Friday, July 01, 2005

Day 4 - Tuesday

Editorial note: Bear with my negativity folks. It begins to make sense as the week progresses...

Practice was rather blah today. I am trying to think why. I knew I had gatekeeper duty this morning. I woke up thinking I had the first shift. This means you call people in by blowing a conch 10 and 5 minutes prior to sitting. I noticed that someone else was blowing the conch - meaning someone else was performing that duty.

Here is a rundown of that duty:
There are 2 rooms I need to mention: This Shrine room and the Post-Meditation Hall (which is a rather foyerish area where we line up prior to entering the shrine room. Its a way of entering that space somewhat formally and without rushing in. The gatekeeper blows a conch to alert all those that practice that it will soon commence. For new initiates conch blowing is the least desireable duty. If you are rather new at the practice it sounds like a bad gastro-intestinal disorder. I am sure I kill braincells in the process by blowing too hard. I'd also poop my pants if I were not so constipatated.

In the Post Meditation hall, near the shrine room door, there is a rather auspicious looking gong. It meets all stereotypical images of Asian gongs. The gatekeeper sits beside it and counts 21 beads on a Mala (sort of like a rosary...and at this point I can say it is used for similar purposes...but I can be proven wrong!) The gong is struck and then silently the gatekeeper recites the Four Dharmas of Gampopa,

Grant your blessings so that my mind may be one with the Dharma
Grant your blessings so that Dharma may progress along the path
Grant your blessings so that the path may clarify confusion
Grant your blessings so that confusion may dawn as wisdom


and the gong is struck again and so forth 20 more times. When this is completed, there is some fancy gonging work - the Umdze opens the door (the Umdze is the chant leader, shrine opener, and meditation timer). The gatekeeper keeps a steady beat until everyone is seated and the umdze gives the official "nod" meaning - come on in.

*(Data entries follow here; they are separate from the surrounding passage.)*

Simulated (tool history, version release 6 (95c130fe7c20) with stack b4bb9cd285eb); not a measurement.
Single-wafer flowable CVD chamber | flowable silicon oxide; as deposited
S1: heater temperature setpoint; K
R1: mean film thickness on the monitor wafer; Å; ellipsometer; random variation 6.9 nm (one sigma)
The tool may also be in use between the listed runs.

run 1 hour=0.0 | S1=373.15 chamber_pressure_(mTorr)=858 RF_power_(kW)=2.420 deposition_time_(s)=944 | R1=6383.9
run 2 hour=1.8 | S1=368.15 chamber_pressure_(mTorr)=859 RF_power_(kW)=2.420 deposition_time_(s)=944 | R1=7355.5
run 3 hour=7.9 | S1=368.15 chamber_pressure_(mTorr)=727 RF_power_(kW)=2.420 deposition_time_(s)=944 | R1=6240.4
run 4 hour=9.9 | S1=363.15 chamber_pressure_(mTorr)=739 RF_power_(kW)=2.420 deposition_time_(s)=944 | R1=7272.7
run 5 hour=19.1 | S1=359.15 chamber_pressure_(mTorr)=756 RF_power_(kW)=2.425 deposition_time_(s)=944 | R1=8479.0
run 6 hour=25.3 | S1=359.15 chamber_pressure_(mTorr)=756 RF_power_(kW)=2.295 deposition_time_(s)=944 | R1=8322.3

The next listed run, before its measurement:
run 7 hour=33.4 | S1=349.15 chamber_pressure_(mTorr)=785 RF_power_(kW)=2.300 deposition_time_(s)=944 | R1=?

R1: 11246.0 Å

So I thought this was my responsibility, then this other person is blowing the conch and then someone slipped me a note asking me to be gatekeeper...and with the noble silence and all I was so confused. As I was taking my seat by the gong, someone asked me if I was mistaken - which originally I was but now I wasn't...you get the picture -- utter discombobulation. That experience either influenced or became a metaphor for the rest of my day. I am not in a place to speak about causes.

Practice was pure torture. My back ached, and if it wasn't my back, it was my knees and if wasn't my knees, my feet were asleep and...always something. I was so stuck with it. In more than one sense - I was either wanting to keep the experience and unable to just let go or convinced that I could not let it go. I mean, this is pain you can deal with. It's not migraine or childbirth material here. I think sitting quietly just magnifies it. Being there on the cushion makes one so present to everything - whether you want to be or not. Thats the kicker with mediation folks. So far, I am not finding that I become reflective or insightful. Its more about just being there. That sounds kind of easy and idyllic - but when you have convinced yourself that you are in utter agony - it's tough to snap out of. Especially with pain. In our culture, we are given the impression that pain needs to be removed by outside sources. So, there I was sitting - knots in my back, hot burning achy sensations in my knees, and churning with utter frustration...wondering if now is the time to clear my mind or start to sort stuff out (intellectually) on the cushion. A mucky day.

Tomorrow Noble silence is extended through the entire day. Silence was relaxed somewhat today - there was no speaking in the morning, but Mindful speech was allowed throughout the remainder of the day. I know I could have polished up my mindful speaking practice - but my need to crack a joke became paramount.

Practice will not be so uncomfortable tomorrow. (I cannot remember the intention of this statement when I originally wrote it...I am not sure if was an affirmation, or if I decided thus would be so - or a sort of aspiration). Maybe if I try and mindfully start out my day - that will help. All that confusion this morning was not helping matters and somehow I allowed it to set some patterns (I changed my mind...I am going to project on causes!)

Anyway...I am concluding my writing for the night and I am going to snuggle up in my bed. Before you know it, I am going to be back on that cushion - which feels much like a cinderblock at times.

And then my brain will start buzzing around

THINKING

and then

oh my fucking back

THINKING

I think my back won that struggle today. Perhaps I should drop the idea that there is some competition between the aches and pains and the quiet mindfullness stuff. Perhaps tomorrow all will be quite empty of nature...oh yeah thats right...it already is...

3 comments:

Hotboy said...

That sounds awful, awful hard. I've done a lot of sitting stuff, but I've never stayed with the pain. Always moved. Never done it in a big organised retreat though. You've got to start having a better time soon! Hotboy

MC Etcher said...

It's cool that the retreat is not some panzy spa, but a place of discipline and order.

I could go for a few days of silence.

onan the bavarian said...

Hope the back improves, do they let you go for walks sometimes? I find walks helpful with back pain, but everyone's back is different.

I once did a retreat in an unheated stone cottage in the middle of the Scottish winter. We kept warm by wrapping up in several blankets during the meditations, and going for lots of walks.

The cushion setup looks pretty nice in the photo.